The Day After The Sabbath 65: Southern Heaven [Heavy Southern Rock set] by Rich Aftersabbath on Mixcloud

Volume 65 is a collection of southern rock and tracks with that southern feel. What ties bands that have been labelled as Southern Rock together? Rock music and its root in blues, jazz and folk/country, was largely evolved in the south of America, and Gregg Allman commented once that "Southern rock" was a redundant term, like "rock rock". The vocalist's accents (affected or not) and singing styles are definitely a common attribute in the music I studied for this comp, as is the large amounts of overtly love-lorn or romantic, sometimes teeth-clenchingly sappy lyrics, even on some of the hardest-rockers. I guess we can put this down to the romantic cowboy buried deep in the southern man...luckily he also loves the electric guitar, often more than just one can be heard battling it out in these songs.

Track List:
01. Point Blank - Tattooed Lady (1977)
       from album 'second season'
02. Albatross - On The Run (1975)
       from album "rockin' the sky"
03. Atlanta Rhythm Section - Join The Race (1974)
       from album 'third annual pipe dream'
04. Brownsville Station - Sleazy Louise (1977)
       from album 'brownsville station'
05. Baby - Life's What You Make It (1975)
       from album 'baby'
06. Blackfoot - Big Wheels (1975)
       from album 'no reservations'
07. Crosscut Saw - One's Too Many (1975)
       from album 'mad, bad & dangerous to know'
08. The Marshall Tucker Band - Hillbilly Band (1973)
       from album 'the marshall tucker band'
09. Epitaph - Paradise For Sale (1972)
10. Travis Wammack - Funk #49 (1972)
       from album 'travis wammack'
11. George Hatcher Band - I'm Calling (1977)
       from album "talkin' turkey"
12. Kid Dynamite - Music Man (1976)
       from album 'kid dynamite'
13. Swampgas - Eulogy (1972)
       from album 'swampgas'
14. Lafauci - My Woman (1978)
       from album 'lafauci'
15. Target - Runaway (1977)
       from album 'captured'
16.  Dirty Tricks - Black Diamond (1976)
       from album 'hit & run'

Texas's Point Blank made six full-lengths in the 70s and 80s, and definitely made some of the heaviest southern rock I've found so far, plenty of metally riffs and dual guitar from Rusty Burns and Kim Davis can be found here-in! Albatross, reportedly from Salam, Virginia, are hard to find information on. Band member names I have found mentioned are Mike George (vocals), Henry Reid (keyboards) and Gary Ward (guitar). They made a great album dated at 1975 called "Rockin' The Sky" and it features plenty of good honest hard rock with some heavy prog touches like the hammond beefing it up, I highly recommend this. Georgia's Atlanta Rhythm Section were a relatively soft-rock act, sometimes described as skynyrd-lite. They had a slow ascent to a brief pinnacle of success in the late seventies and a performance at the White House for then-president Jimmy Carter, but are little-remembered since then. 'Join The Race' sure has a cool vibe, nice big, but laid-back riffs with some great instrumental interplay.

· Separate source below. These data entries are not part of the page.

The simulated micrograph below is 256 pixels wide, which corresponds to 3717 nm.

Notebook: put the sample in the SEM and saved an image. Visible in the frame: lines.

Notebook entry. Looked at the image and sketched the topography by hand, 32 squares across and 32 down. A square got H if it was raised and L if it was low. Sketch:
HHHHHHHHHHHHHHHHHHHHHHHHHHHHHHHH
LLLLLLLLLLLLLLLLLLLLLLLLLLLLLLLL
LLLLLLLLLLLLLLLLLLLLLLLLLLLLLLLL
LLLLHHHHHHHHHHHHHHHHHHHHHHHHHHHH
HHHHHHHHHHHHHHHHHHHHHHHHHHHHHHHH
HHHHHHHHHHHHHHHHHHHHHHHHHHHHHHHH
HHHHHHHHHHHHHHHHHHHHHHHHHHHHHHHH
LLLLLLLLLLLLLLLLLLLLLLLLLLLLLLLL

Brownsville Station hailed from Ann Arbor/Detroit and are chiefly remembered for their 1973 hit, "Smoking in the Boy's Room", which was further popularised by a cover version on Mötley Crüe's 1985 album "Theatre of Pain". They played a lot of styles, and often veered into harder ZZ-Top territory, the release I like in particular being 1977's eponymous LP with its great, fuzzy guitar sound. If you like 'Sleazy Louise', check out 'The Martian Boogie' on Vol57 too. Baby, from Amarillo, Texas, made a couple of albums in the 70s. Another of the more obscure acts here, they played good unpretentious hard rock and the cover of their independently-released eponymous debut from 1974 never fails to raise a smile.

Jacksonville, Florida's Blackfoot were another band who had a long career from the beginning of the 70s and only briefly attained some kind of success towards the end, by which time they moved further away from Southern rock and into hard rock. Originally called Hammer, they changed their name to Blackfoot to represent the American Indian heritage of bassist Greg T. Walker, drummer Jakson Spires and singer/guitarist Rickey Medlocke (Spires is part Cherokee, Medlocke part Sioux, and Walker part Eastern Creek, a Florida Indians tribe). I especially like the track I have used here "Big Wheels", it has excellent, inventive metallic guitar parts that at times have an almost Thin Lizish, NWOBHM feel, which is very impressive for 1975. At this time even Judas Priest was still peddling early-70s style hard rock.

Tallahassee, Florida’s Crosscut Saw made a great album in 1974, although one of the exponents of sappy lyrics as mentioned in the intro above, they can be forgiven for the stirring, bluesy rock and great sounds from Julien Kasper's constantly phased guitar. Half time, and high time for some proper country rock appreciation with the barn-storming Marshall Tucker Band, from Spartanburg, South Carolina. Signed up to Capricorn Records on their formation, which was the haven of many southern rock standard-bearers like the The Allman Brothers Band, and more surprisingly, the mighty Captain Beyond. They had a long career and are still playing now.

A very young Travis Wammack
Epitaph are a curve-ball inclusion here, a German band, oft described as krautrock, that was very obviously influenced by southern rock. I have used them once before on Vol10 and "Paradise For Sale" was a single b-side from 1973. They had a few tours in America towards the later 70s and like lots of bands here, began to aim for a more commercial stadium sound, they still play occasionally now. Born in 1946, Mississippi's Travis Wammack was a child prodigy guitarist. His first record was issued at twelve years old, at 17 he entered the American charts with an instrumental called "Scratchy". He was employed as a session musician for Fame records, and after a few unsuccessful solo albums he became Little Richard's band leader, he still plays today. This track is taken from his first album, and it shows what an all-round superb musician he was, only adding to the quality of the source material with his impressive voice and southern swagger. A great Travis article is here.

George Hatcher Band
After Tony Bourge quite Budgie in 1978 he was replaced by a guitarist called John Thomas, who played all their subsequent albums until 2000. The reason for this mention is that before Budgie, John was bass player in the George Hatcher Band. George Hatcher was originally from South Carolina, after being a roadie and singer for a few minor acts he sought his fortune in London, UK and his first band was "Stark Naked and the Car Thieves." Two of his first band mates being drummer Stuart Copeland of the later famed Police and Darrell Way of Curved Air. He formed the George Hatcher Band in 1976, which also included Renaissance drummer Terry Slade (who feature on Vol49) There is a great interview with George here. He has since returned to the US where his band still plays.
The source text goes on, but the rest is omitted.